Inconsistent BatchSize

AirDialogue Model

Official implementations of the AirDialogue paper
Codebase developed based on the AirDialogue tookit
Replicating results by using the AirDialogue dataset, or the synthesized dataset

Prerequisites

General

python (verified on 3.7)
wget

Python Packages

tensorflow (verified on 1.15.0)
airdialogue

1. Prepare Dataset

AirDialogue dataset and its meta data can be downloaded using our download script. In this script we will also download the nltk corpus used for preprocessing.

bash ./scripts/download.sh

We will also generate a set of synthesized context pairs for self-play training. These context pairs contain initial conditions and the optimal decisions of the synthesized dialogue. Additionally, here we also generate the Out-of-domain evaluation set (OOD1). See the AirDialogue paper for more details.

bash ./scripts/gen_syn.sh --ood1

2. Preprocessing

We preprocess the train dataset in order to begin the training of our model.

bash ./scripts/preprocess.sh -p train

3. Training

Supervised Learning

The fist step is to train our model using supervised learning.

python airdialogue_model_tf.py --task_type TRAINEVAL --num_gpus 8 \
                            --input_dir ./data/airdialogue/tokenized \
                            --out_dir ./data/out_dir \
                            --num_units 256 --num_layers 2

Training with Reinforcement Learning Self-play

The second step would be to train our model using self-play based on our supervised learning checkpoint.

python airdialogue_model_tf.py --task_type SP_DISTRIBUTED --num_gpus 8 \
                            --input_dir ./data/airdialogue/tokenized \
                            --self_play_pretrain_dir ./data/out_dir \
                            --out_dir ./data/selfplay_out_dir

Examine Training Meta Information

Training meta data will be written to the output directory, which can be examined using tensorboard. The following command will examine the training procedure of the supervised learning model.

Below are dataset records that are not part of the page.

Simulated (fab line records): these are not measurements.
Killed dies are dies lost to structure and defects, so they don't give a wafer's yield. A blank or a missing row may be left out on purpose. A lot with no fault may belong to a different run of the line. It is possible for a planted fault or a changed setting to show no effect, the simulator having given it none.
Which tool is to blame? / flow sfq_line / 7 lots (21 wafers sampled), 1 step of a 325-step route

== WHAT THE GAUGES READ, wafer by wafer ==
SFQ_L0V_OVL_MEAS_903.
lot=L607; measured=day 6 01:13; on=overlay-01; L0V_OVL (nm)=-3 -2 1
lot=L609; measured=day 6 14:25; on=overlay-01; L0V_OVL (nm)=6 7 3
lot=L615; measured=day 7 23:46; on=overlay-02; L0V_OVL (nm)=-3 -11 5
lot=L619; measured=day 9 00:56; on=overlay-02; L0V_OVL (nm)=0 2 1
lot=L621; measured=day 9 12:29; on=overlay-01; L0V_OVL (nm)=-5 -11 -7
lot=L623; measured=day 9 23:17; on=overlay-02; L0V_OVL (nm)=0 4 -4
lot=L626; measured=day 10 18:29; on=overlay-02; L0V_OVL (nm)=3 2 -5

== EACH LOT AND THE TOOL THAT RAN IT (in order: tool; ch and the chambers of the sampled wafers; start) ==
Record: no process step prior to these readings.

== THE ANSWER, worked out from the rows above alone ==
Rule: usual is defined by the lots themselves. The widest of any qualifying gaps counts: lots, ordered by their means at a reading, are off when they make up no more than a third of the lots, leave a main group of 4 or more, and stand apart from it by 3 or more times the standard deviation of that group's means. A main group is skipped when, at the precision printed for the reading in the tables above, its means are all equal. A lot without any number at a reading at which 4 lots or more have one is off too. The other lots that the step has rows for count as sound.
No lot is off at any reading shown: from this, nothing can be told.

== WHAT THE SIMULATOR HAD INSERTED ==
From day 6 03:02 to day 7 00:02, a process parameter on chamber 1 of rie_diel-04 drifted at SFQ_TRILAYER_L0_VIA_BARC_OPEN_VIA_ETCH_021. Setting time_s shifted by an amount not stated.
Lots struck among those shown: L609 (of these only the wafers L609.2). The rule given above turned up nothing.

tensorboard --logdir=./data/out_dir

To view the training meta data for the self-play mode, swap logdir to ./data/selfplay_out_dir.

4. Evaluating on the AirDialogue dev set

Preprocessing

Similar to training, we will first need to preprocess the dev dataset. here we will also preprocess the ood1 dataset for evaluation.

bash ./scripts/preprocess.sh -p dev --ood1

Predicting

We use the following script to evaluate our trained model on the dev set. Following the AirDialogue paper, here we also evaluate the model's performance on the OOD1 evaluation set that we generated. The evaluation script will first try to find the selfplay model. If failed, it will use the supervised model.

bash ./scripts/evaluate.sh -p dev -a ood1

5. Scoring

Once the predictative files are generated, we will depend on the AirDialogue tookit for scoring. We are currently working on the scoring script.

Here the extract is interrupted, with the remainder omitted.